The plotting was intricate, and the characterization and prose were as smooth as ever but the thinly veiled preachiness that lay just beneath the surface was too easily discernible. Le Carre had moved away from the nuanced gray's of his old works and created a white and black world: The bad guys were a little too bad (and white), and the good guys were a little too, well, little.

Ironically enough, The Constant Gardener might just provide Le Carre with something that has eluded his books since The Spy Who Came In From The Cold: A good movie adaptation.

The New York Times has a story about how Fernando Meirelles, director of the City of God was roped in to do the movie.

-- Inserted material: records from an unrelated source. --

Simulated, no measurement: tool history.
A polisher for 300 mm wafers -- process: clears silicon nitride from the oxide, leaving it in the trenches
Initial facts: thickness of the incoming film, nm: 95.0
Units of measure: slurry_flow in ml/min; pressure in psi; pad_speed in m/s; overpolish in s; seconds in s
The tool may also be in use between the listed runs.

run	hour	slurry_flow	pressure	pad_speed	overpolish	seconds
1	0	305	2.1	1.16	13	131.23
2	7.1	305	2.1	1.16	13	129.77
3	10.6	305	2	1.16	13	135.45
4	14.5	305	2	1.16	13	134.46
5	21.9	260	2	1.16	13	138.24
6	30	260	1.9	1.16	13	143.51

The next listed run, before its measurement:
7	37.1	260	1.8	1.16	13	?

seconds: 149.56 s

Right away he started tinkering with Jeffrey Caine's screenplay. “When John le Carré wrote the story, the story's seen through a British point of view,” Mr. Meirelles said in an interview in New York in June. “And I think when I read the story, I put myself on the Kenyan side because, really, I come from Brazil.” Among other things, Mr. Meirelles wrote several new African characters into the story, not all of whom survived the cutting process.

What does remain is a remarkable sense of place: a vivid evocation of the Kenyan landscape and cityscape in one of Nairobi's most down-and-out neighborhoods, through which sewage flows in open, rag-cluttered trenches; and tracking shots of Kibera, Nairobi's sprawling, tin-roofed shantytown, which are as enthralling as they are disturbing.